Paint your wagon

Whether at the culmination of a lengthy restoration, or when the realisation dawns that time has finally taken its toll, and the old dear is looking decidedly shabby, the moment inevitably arrives to turn to the thought of paint.

Some may consider doing the job themselves; for others, this is a task for a professional.

Either way, an understanding of the materials and hence the choices to be made, is essential. Much information is available on the ‘net’ on the mechanics (technique, procedures, etc.) of painting a vehicle, but very little in digestible form on the practicalities, pros and cons, on the decisions to be made long before the lid is taken off a can of paint; specifically, on material selection. Even if you chose the professional route, you will still have to specify what you require. You will still need to talk to the people doing the job, and decide between a bewildering number of options.

The early T-Series cars originally left the factory resplendent in cellulose paint. This has to be qualified in that I have seen sources claiming that whilst the body was painted in cellulose, the wings were finished in enamel, for abrasion resistance. The complication is that other sources refer to cellulose enamel, which confuses the picture somewhat.

For the purposes of this article I have not considered synthetic, oil-based enamels, nor traditional brushing enamels, which are sometimes used for vehicle refinishing. Neither were deemed practical for my needs. Nor have I considered metallic finishes, as although metallics were available in the period, the vast majority of T-Series cars were painted in a solid colour.

The material choice in practice is between traditional cellulose and modern two-part acrylic.

Cellulose paint is still available for work on classic vehicles. Wonderful for originality fetishists, and relatively DIY friendly should you chose to do the work yourself. It is also relatively inexpensive. Cellulose dries by evaporation of the solvent – of which there is a good deal – as for application, cellulose paint is mixed almost one to one with thinners.

The downside of cellulose is unquestionably a (comparatively) woeful abrasion resistance. Stone chipping is inevitable if you intend to drive the car. Some would argue that cellulose never really hardens in the modern sense. It is certainly nowhere near as abrasion resistant as more modern materials. Cellulose also requires significantly more work after the paint is applied – rubbing down between layers and reapplying. This represents a chore for a DIY-er – but significant expense if you are paying someone else.

In the professional vehicle refinishing world, cellulose was replaced several decades ago by two-part epoxy paints. As the name suggests, these comprise the paint itself and the associated hardener – hence the generic description, two-pack or 2K.

2K paint dries by the chemical reaction between the paint and the hardener. In a professional environment, it will normally be baked in an oven immediately after application, but even without baking, it will dry to a very hard finish – very much harder than cellulose. The greater abrasion resistance of 2k materials is something to celebrate by anyone who has chipped a cellulose painted panel during assembly, and the direct-from-the-gun gloss is a revelation for those used to the hours of hard rubbing down & polishing toil inevitable with cellulose.
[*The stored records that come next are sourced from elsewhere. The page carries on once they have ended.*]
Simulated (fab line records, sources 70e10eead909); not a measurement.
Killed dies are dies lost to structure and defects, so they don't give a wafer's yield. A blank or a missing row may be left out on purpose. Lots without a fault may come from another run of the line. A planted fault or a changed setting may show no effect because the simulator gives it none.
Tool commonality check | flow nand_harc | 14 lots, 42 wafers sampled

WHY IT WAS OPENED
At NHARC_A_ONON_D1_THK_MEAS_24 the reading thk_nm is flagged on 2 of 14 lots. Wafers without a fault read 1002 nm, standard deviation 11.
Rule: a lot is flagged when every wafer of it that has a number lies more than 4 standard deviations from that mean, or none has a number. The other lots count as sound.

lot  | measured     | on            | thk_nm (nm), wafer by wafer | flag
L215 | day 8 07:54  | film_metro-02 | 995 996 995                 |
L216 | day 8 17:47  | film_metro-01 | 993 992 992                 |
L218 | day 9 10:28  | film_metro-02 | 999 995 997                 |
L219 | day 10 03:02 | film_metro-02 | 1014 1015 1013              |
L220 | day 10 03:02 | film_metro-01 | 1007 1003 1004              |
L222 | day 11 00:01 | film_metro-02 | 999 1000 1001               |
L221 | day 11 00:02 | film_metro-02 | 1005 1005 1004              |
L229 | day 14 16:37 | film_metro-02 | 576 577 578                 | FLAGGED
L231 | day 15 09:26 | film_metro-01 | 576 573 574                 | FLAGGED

Two-part paints may conveniently be further sub-divided into what are known (in the UK at least) as direct gloss and clear over base. Most modern cars, whether metallic or a solid colour, are finished (or refinished) in clear over base. A colour base coat, which may either be water or solvent based, solid or metallic, is first applied. This base coat, has a dull, satin appearance and very little abrasion resistance. It must be overlaid (without further preparation) with several coats of clear lacquer, which is normally solvent based. The result is a very high gloss, wet look finish. This high gloss is very popular with restorers of classic cars in the United States. Tastes differ, and whilst I like a shiny car, I find the ultra-high gloss produced looks both incongruous and utterly ridiculous on a seventy year old British classic car. The phrase “over restored”, springs to mind. Your choice!

An alternative may be found in direct gloss 2K. Again, this is two-pack paint, but it is applied without a covering of clear coat. Produces a good gloss finish straight from the gun, but, can also be polished to a very high gloss finish – or not!

Purists will still quibble over the high gloss level of 2K when compared to cellulose. All is not lost, as 2K can be made to closely resemble the appearance of cellulose in one of two ways; either by adding a very small quantity of matting agent to the mixed paint prior to spraying in order to take the edge off the shine, or, (concours folk should look away now) by simply driving the car around a little and letting the inevitable scuffs and polishing scratches dull the shine slightly.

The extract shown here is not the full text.